The Art World and the Art Market
Adam Lindemann has penned a post over at Gallerist NY that has upset a few people. I'm not entirely sure why. He's not calling anyone names or mocking their personalities or physical appearances. He's simply disagreeing with them about whether or not there's an art market bubble and if so when it's going to do what all bubbles eventually do: burst. In the post he puts the art market into perspective with a comparison that I think should be mandatory reading for everyone who thinks money is ruining the art world:
Think about the value of Google, which boasts a $189 billion market cap, or Facebook, with a market cap of $58 billion, down from an IPO price of about $100 billion only a few weeks ago. The average trading volume of Google in a single day is $2.4 billion dollars. The approximate total sales in the entire global contemporary art market in a year is around $6 billion, or what would likely be only two or three days’ worth of trading in Google stock. If these companies’ young billionaire founders, Sergey Brin or Mark Zuckerberg, bought up all the contemporary art sold in an entire year, they wouldn’t even feel the pinch.
That kind of money (especially when owned by people young enough to be one's children) may be ruining our collective sense of self-worth, but the $6 billion annual art market is not ruining "the art world." The art world and the art market, as Lindemann points out, are not the same thing. But, and here's where I disagree with him, they are interconnected. Lindemann writes:
Two weeks ago, in an article in The New York Times Magazine that asked if we are in an art bubble, business writer Adam Davidson admitted to understanding nothing about the art market, but still managed to come to a sound conclusion: the art market “is a proxy for the fate of the superrich themselves.” His view is that as long as the rich get richer, art prices will hold steady or increase. My bet is that he’s right. But he ends his article by confusing art and the art market: “It makes me happy to think that this world of art-as-investment is a minuscule fraction of the art world overall.” But one has nothing to do with the other; why should the “art world overall” bear any relation whatsoever to the $120 million paid at Sotheby’s last month for Edvard Munch’s The Scream? [emphasis mine]

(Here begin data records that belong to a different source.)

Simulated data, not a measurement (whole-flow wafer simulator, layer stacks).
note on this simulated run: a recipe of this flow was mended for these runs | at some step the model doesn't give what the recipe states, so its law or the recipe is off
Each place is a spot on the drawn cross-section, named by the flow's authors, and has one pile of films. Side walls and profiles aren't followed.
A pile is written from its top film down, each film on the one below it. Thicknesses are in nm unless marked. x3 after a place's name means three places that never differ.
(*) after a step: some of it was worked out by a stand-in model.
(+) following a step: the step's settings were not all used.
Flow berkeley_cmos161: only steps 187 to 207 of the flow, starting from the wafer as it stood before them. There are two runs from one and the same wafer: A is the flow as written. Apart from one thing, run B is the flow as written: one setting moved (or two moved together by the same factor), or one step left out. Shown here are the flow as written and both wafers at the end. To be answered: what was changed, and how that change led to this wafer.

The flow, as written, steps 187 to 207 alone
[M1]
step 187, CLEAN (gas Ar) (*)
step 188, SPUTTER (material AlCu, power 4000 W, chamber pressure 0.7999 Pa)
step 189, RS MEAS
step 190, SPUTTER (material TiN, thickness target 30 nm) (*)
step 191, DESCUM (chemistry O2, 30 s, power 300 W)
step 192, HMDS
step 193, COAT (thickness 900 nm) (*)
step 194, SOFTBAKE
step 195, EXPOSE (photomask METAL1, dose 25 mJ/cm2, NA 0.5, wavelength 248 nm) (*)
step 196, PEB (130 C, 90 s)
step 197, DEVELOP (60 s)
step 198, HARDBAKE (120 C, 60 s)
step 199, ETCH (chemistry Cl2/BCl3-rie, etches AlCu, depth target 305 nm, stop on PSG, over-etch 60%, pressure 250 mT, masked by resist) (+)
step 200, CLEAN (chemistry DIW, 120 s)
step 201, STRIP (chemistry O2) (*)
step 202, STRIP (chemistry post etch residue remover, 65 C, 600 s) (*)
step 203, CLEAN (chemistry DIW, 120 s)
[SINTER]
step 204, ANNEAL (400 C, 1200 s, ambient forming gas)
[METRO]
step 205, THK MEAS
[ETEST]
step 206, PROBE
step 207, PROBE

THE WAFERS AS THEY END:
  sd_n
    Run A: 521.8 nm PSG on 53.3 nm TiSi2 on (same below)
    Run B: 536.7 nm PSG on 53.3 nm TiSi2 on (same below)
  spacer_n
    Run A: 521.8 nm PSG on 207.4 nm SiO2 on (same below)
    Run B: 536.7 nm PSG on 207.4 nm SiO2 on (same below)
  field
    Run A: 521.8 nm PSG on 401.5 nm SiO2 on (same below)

Later in his own post, though, Lindemann answers exactly why the art world overall bears a significant relation to the money paid for a work of art when he writes "the definition of what is or is not “historic” is a moving target and subject to constant change and review."
Indeed, the art world and the art market have quite a lot to do with each other. There's no verifiable formula (it's not like 1 MoMA retrospective + 2 love letter reviews = 30% increase in prices), but there is clearly a connection between what the taste makers in the art world think of an artist and his/her work and what someone will be willing to pay for it. No one is going to spend $120 million on a Thomas Kinkade any time soon.
Moreover, the $120 million spent on Munch's "The Scream" caused several contemporary artists I know to pause, if only momentarily, to question their role in the art world. You can say they should just ignore it, but that's unrealistic and raises questions about motive, if you ask me. "Pay no attention to that man behind the curtain!"
Otherwise, I think the rest of Lindemann's post is worth a read. It's certainly one well-considered opinion.